Someone once said to me that ‘silence makes room for whatever needs to happen.’ I didn’t quite understand what that really meant until I experienced it myself through spending time with my Dad at his end of life.

I grew up not being very comfortable with silence as that usually meant I was alone when I didn’t want to be, or worse, in trouble for doing something wrong. We were never yelled at as kids if we got into trouble. Instead, we were given ‘the silent treatment’ along with some time out in our rooms to think about what we had done. I remember wishing at times that my Dad would just yell at me and be done with it but in hindsight, the silence was probably more effective. As much as I had learned the awkwardness and discomfort of silence in those early years from my Dad, he also taught me in later life how important silence can be and that it is an integral part of communicating.

Fast forward forty years and I spent many days by my Dad’s bedside when he was dying. The visits weren’t easy,  as I always felt that I needed to find things to talk about and do.   I felt I needed to distract him by keeping busy, and I thought that was the best way to make my presence known and felt by him. I think I was also at some level trying to avoid and suppress my own sadness about what was happening.  Dad would respond to some of those things and enjoy them briefly, but he also found it very tiring. 
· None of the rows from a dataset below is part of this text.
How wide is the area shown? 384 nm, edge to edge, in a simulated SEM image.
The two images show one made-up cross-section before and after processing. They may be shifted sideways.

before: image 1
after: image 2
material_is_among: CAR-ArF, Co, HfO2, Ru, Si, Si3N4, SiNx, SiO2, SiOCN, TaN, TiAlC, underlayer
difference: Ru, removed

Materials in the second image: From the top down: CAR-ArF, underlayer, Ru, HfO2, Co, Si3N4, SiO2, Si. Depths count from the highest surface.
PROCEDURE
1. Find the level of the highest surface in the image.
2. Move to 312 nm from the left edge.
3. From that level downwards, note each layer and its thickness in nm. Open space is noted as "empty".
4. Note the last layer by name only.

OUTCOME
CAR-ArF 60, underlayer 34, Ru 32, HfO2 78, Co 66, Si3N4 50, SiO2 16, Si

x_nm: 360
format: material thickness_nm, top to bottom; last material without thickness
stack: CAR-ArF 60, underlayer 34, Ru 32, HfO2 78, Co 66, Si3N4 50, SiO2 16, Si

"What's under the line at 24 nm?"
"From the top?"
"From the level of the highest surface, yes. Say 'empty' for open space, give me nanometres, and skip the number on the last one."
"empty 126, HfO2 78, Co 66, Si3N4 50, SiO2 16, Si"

Sometimes, when I thought Dad was sleeping, I learned to sit quietly beside him without the pressure of words.  By providing that silence, I suddenly started to notice that Dad would talk more and sometimes he would say very profound things about his thoughts and feelings about his life.  This gave me a new window into learning things I didn’t know about him before, which I will always cherish. By being quieter myself, I literally gave him more space to initiate contact and say the things he needed to say before he died.  It was a comfort to him to feel me beside him, sometimes holding hands, with no need to talk.  The connection felt much deeper and more real. My brother would also visit, and he was similarly quite loud and busy.  He would sometimes ask why our father seemed to talk to me more, so I encouraged him to slow down, listen and watch more, without filling the space with television, music and random chat.   He struggled with this, as so many do. Learning the language of silence isn’t easy and takes time.   

I would have missed out on so much if I hadn’t preserved or honoured the silence.